When it comes to college sports media rights catastrophes, the Pac-12 is peerless. Their conference network remains unavailable to a wide swatch of the country, with distribution numbers lagging well behind the Big Ten, SEC, and now even the ACC.
But even aside from the Pac-12 Network, their rights deals with ESPN and Fox have frustrated schools thanks both to the amount of scheduling freedom the networks have and the Saturday evening windows the league occupies. As Jon Wilner detailed today for The Mercury News in a deep dive that’s very much worth reading, those factors are remnants of the $3 billion rights deal the conference signed in 2011.
The Pac-12 presidents, aghast at the growing revenue gap and fearful of falling further behind peer conferences, instructed new commissioner Larry Scott to cut the best media rights deal possible in the spring of 2011.
On the other side of table, with checkbooks at-the-ready and airtime to fill, ESPN and Fox asked for the rights to televise an unprecedented number of football games at 7 p.m. Pacific or later.
Not only that, they wanted the flexibility to set the kickoff times for conference games either 12 or six days in advance, to ensure the best matchups would fill the choice windows.Scott agreed, the presidents approved, the networks handed over $3 billion over 12 years, the night-game train left the station and everyone was happy.
It’s understandable why the networks would be interested; the geography involved means they can fill more than 12 hours of college football Saturday with Power 5 games, from noon EST until the last West coast game ends after midnight EST, typically much later than that. The Pac-12, though, apparently didn’t consider the impacts on both exposure and the level of play on the field.
The ratings info compiled by Wilner is especially relevant:
The Hotline examined the kickoff time and broadcast network for every Pac-12 game last season to determine the percentage available to a wide audience during peak national viewing hours.
There were 54 conference games and 36 non-conference games — 90 total.
However, not all were owned by the Pac-12. Let’s remove from our calculation the neutral site and non-conference road games and instead focus on the 77 games controlled by the conference and its TV partners.
Of those, 57 were either on the Pac-12 Networks (34) or started on ESPN/Fox at 7 p.m. Pacific or later (23).
In other words: 74 percent of the conference’s most marketable product was on a network with severely limited reach or on major networks during hours of greatly reduced viewership.
(The most-watched Pac-12 night game of last season, Arizona State-Michigan State, generated a 1.5 rating and 2.3 million viewers.
(Only five other games all season were 1.0 or better, according to the fabulous ratings database at sportsmediawatch.com.)
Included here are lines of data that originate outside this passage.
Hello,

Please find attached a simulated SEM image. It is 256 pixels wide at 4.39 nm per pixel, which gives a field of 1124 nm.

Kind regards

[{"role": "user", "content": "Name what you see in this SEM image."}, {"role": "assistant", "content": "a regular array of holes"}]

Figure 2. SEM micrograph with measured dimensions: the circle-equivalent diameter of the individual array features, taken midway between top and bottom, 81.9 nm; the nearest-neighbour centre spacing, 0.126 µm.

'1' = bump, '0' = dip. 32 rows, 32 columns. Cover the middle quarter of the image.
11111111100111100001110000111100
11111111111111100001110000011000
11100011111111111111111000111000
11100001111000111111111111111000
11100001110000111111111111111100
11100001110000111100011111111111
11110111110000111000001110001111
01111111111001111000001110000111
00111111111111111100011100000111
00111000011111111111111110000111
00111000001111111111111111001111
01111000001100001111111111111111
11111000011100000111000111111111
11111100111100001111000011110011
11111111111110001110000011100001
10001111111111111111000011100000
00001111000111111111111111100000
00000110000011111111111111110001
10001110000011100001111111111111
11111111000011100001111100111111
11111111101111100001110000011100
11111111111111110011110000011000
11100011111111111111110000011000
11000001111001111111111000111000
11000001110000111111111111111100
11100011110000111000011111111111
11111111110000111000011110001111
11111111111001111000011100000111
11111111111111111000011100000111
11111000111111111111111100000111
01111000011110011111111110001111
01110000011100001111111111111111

The league is clearly aware of this, which is why they even approached the networks looking for a way out of this part of the agreement. Unfortunately they couldn’t meet the price:
“The tradeoff that was proposed by our TV partners … was a financial figure,” Lindberg said, “and it was significant enough that membership said it wasn’t an issue that we would explore anymore.”
So, with no way out for now and no reprieve coming until their current deals run out in 2024, the Pac-12 can’t really do anything but wait and hope that their rights value doesn’t tank even further before then.